Learning through a different lens

Moanalua High
Moanalua High MeneMAC students film an interview for a class project.


At Moanalua High, students enrolled in the school’s videography and filmmaking learning center, called MeneMAC, learn core subjects through a digital media lens.


Austin Zavala, who teaches MeneMAC English classes, finds ways to add digital media to language arts: Assignments are done on websites. Essays are written as blog posts and then translated into posters designed by students. Final projects are film and video packages that are shot and edited by students, who interview community members.


“I’ve only had a handful of them actually go into the field and work in media-related jobs,” he says. “But what they learn the most is how to converse with adults, how to carry themselves in public and just really good habits that will set them up for success later.”


Learning centers, as part of a DOE initiative that began in 1984, give students opportunities to explore their interests through specialized programs at some high schools. Centers focus on STEM, business, performing arts or agriculture/natural resources and are funded by the DOE, which pays for equipment and other resources. Many also offer additional after-school programs open to students from nearby schools.


Leilehua Highschool
Leilehua High agriculture students test the ammonia levels of their aquaponics systems.


At Leilehua High, the nearly 200 students enrolled in the agriculture learning center learn math and science through the development of aquaponics and hydroponics systems. They learn the names of chemicals and how to test for them, and even conduct health screenings on animals.


Students grow carrots, kale, bok choy, corn, bananas and more. Jackie Akuna, the center’s longtime coordinator, jokes, “Whatever you can think of, we grow here.” They also sell produce to the community and, by doing so, learn about money management. They sold 700 pumpkins and attracted more than 950 people to last year’s fall fair.

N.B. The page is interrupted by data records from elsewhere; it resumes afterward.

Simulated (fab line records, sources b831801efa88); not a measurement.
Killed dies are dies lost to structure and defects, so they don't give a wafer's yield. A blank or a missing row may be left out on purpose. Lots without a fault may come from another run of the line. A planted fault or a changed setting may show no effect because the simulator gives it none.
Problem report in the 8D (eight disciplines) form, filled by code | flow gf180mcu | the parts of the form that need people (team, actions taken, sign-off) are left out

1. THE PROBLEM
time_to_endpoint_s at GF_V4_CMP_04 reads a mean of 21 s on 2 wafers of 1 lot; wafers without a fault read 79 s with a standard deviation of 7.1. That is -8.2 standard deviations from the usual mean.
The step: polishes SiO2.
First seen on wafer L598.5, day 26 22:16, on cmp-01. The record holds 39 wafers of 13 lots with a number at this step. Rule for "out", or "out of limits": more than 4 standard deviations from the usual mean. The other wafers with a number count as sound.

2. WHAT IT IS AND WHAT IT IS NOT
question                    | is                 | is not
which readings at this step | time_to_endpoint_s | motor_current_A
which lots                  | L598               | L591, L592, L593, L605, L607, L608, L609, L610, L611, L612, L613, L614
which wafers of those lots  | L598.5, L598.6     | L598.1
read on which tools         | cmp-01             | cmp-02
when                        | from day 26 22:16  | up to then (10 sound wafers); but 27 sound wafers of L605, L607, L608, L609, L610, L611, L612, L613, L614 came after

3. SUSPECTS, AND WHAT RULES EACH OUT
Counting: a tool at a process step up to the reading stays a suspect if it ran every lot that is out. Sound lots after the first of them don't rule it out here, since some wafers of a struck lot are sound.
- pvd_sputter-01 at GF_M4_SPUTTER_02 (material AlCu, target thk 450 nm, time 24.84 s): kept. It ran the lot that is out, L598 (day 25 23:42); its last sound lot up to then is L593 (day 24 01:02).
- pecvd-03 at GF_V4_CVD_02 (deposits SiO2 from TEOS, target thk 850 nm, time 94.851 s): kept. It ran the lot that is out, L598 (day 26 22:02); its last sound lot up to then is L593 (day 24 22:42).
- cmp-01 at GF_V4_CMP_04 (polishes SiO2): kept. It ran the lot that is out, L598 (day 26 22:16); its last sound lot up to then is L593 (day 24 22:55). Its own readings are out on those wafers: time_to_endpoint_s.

In Akuna’s aquaponics class, students trickle in, some later than others, while she takes attendance. She writes the agenda for the day on a whiteboard and passes out worksheets. Students then head outside to take measurements of ammonia, pH, nitrate and nitrite from their aquaponics systems. Some try to figure out what went wrong and how they can fix it. A group tells Akuna that because their ammonia is too high, they need to add more water.


“When they come in the beginning of the school year, the greenhouse is empty,” says Akuna, a graduate of Leilehua’s agriculture program. “They walk in, and they have to create it every year.”


Leilehua High
Students fertilize their hydroponics crops.


Growing pains

Nānākuli High and Intermediate’s performing arts center is much more than academics, too. Kids from other Leeward Coast schools work together to put on shows that mirror the professional theater process.


They meet every day after school and on Saturdays to rehearse for their productions (they hold at least three major shows a year). Some shows attract about 50 people, but others, like their recent production of Shrek, filled the Pearl City Cultural Center with more than 150 people per show. Students help to make and design everything, from costumes to props and backdrops. The group has won numerous awards and has traveled to the Mainland and abroad, a first for several students.


“It’s using the performing arts as a way for them to develop confidence, work skills and help them to get into college,” says Kitsu, who started the program about 30 years ago. “It’s just having a safe place after school where they’re accepted, comfortable and [can] be themselves.”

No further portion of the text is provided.